The Role of Principal Angles in Subspace Classification

TL;DR

This paper investigates how the geometry of subspaces, specifically principal angles, affects classification accuracy, and introduces a new transform (TRAIT) to optimize these angles for improved signal classification.

Contribution

The paper introduces TRAIT, a linear transform that optimizes principal angles to enhance subspace classification, complementing existing methods like LRT.

Findings

TRAIT improves classification accuracy on synthetic data.

Larger principal angles correlate with lower misclassification probability.
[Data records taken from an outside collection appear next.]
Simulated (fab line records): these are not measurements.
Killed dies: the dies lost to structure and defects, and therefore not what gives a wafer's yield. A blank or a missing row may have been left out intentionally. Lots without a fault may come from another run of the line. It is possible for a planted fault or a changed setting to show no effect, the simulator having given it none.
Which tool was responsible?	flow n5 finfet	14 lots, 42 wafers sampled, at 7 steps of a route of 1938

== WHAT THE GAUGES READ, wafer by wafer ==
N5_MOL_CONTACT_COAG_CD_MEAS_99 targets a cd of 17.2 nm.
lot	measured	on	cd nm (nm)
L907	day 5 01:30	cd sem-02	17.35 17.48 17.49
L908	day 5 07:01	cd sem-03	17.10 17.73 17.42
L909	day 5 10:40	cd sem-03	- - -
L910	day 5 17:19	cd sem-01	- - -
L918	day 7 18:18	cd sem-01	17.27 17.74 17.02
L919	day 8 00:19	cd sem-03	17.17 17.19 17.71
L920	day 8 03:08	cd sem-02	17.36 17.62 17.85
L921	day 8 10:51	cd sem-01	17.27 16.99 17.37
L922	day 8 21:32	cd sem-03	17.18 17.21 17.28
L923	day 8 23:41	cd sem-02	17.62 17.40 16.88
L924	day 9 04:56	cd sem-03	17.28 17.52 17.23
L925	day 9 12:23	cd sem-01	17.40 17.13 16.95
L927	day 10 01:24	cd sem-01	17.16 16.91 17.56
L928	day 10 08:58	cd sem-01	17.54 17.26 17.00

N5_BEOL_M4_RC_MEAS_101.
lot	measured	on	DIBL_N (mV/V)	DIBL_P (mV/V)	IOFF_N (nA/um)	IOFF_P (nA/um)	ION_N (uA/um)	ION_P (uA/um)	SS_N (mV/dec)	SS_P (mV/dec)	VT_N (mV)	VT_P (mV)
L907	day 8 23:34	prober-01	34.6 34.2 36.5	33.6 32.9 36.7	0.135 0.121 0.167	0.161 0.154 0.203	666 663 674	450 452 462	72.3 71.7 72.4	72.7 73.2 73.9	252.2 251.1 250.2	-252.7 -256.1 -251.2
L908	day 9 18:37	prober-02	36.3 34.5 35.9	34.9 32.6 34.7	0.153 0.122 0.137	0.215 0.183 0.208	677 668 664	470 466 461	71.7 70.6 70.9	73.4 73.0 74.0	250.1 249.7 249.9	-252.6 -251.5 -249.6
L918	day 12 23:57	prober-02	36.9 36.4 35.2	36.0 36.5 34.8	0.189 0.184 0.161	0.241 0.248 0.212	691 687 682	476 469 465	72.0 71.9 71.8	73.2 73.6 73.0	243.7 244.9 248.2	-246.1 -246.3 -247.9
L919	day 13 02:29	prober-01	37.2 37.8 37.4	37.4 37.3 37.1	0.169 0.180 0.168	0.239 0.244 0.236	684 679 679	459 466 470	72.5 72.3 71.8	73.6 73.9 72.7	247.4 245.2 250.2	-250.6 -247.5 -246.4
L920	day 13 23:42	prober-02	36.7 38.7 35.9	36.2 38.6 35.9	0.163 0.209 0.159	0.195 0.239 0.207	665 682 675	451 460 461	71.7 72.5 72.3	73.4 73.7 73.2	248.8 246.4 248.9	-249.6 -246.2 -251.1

TRAIT outperforms existing transforms in the presence of model mismatch.

Abstract

Subspace models play an important role in a wide range of signal processing tasks, and this paper explores how the pairwise geometry of subspaces influences the probability of misclassification. When the mismatch between the signal and the model is vanishingly small, the probability of misclassification is determined by the product of the sines of the principal angles between subspaces. When the mismatch is more significant, the probability of misclassification is determined by the sum of the squares of the sines of the principal angles. Reliability of classification is derived in terms of the distribution of signal energy across principal vectors. Larger principal angles lead to smaller classification error, motivating a linear transform that optimizes principal angles. The transform presented here (TRAIT) preserves some specific characteristic of each individual class, and this approach is shown to be complementary to a previously developed transform (LRT) that enlarges inter-class distance while suppressing intra-class dispersion. Theoretical results are supported by demonstration of superior classification accuracy on synthetic and measured data even in the presence of significant model mismatch.